Second, there are two ways the Blazers could acquire McGee. The first (and this is the assumption my first logistical point was made under), would be as a facilitator in a three-way trade with Devner. For instance, the most popular fake trade leading up to the deadline was the Lakers trading Pau Gasol to the Nuggets for Wilson Chandler and pieces. The same trade could happen in the offseason, with but with the Blazers taking on McGee's contract without sending anything back.

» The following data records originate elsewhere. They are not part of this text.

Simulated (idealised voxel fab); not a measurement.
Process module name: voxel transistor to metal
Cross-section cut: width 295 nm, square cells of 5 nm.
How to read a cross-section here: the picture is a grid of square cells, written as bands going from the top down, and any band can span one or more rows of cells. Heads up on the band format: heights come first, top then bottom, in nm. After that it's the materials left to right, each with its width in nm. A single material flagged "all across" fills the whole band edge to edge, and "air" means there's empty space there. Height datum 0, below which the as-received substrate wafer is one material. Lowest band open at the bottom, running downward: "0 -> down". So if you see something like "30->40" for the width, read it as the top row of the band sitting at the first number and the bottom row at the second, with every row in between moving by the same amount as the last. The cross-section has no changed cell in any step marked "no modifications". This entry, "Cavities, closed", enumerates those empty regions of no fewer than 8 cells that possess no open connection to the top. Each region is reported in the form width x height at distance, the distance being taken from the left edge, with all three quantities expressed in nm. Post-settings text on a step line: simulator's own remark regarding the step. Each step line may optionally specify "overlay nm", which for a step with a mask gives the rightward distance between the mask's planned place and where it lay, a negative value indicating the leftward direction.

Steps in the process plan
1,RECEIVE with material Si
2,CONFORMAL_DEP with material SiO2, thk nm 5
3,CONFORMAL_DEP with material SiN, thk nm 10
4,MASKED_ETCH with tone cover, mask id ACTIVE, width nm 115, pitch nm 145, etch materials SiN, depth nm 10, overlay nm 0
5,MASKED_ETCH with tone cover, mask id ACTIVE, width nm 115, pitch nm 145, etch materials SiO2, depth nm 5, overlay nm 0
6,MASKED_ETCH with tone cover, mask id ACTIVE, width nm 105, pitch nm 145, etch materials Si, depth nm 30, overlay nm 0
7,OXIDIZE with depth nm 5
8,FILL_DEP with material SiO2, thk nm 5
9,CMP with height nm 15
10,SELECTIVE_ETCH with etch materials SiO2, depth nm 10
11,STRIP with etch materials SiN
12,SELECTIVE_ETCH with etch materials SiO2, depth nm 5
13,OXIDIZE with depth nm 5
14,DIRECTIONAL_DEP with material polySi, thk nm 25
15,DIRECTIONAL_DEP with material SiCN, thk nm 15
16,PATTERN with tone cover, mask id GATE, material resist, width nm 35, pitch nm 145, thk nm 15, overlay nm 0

The other way the Blazers could get McGee would be with in a traditional trade with the Nuggets. The Nuggets need shooting, and Wes Matthews can give it to them. A straight Matthews-for-McGee swap would work under the cap, and would help preserve a large chunk of Portland's cap space this summer (after the trade the Blazers would still have about $9.5 mil in cap space). (The Nuggets, by the way, would save about $4 mil in cap room and gain a player that would go a long way towards solving their spacing issues, all for a player George Carl isn't thrilled about having to play in the first place. Matthews would bring a lot of what Andre Iguodala brings to the table, but for less than what Iguodala will be looking for this summer.) With that out of the way, let's look at why the Blazers might want McGee.
McGee is the subject of a number of Not Top Plays YouTube videos, but is probably most famous for his sky-high blocks that land in the second level. Those plays, however, came when he still played for the Wizards and was a young player. He has matured as a player, especially this year, and has shown flashes of what he can become before including a 21-point, 14-rebound, 2-block performance against the Lakers in game 5 of their playoff series last year and a 21-point, 11-rebound, 3-block, 2-steal game against the Spurs just last week.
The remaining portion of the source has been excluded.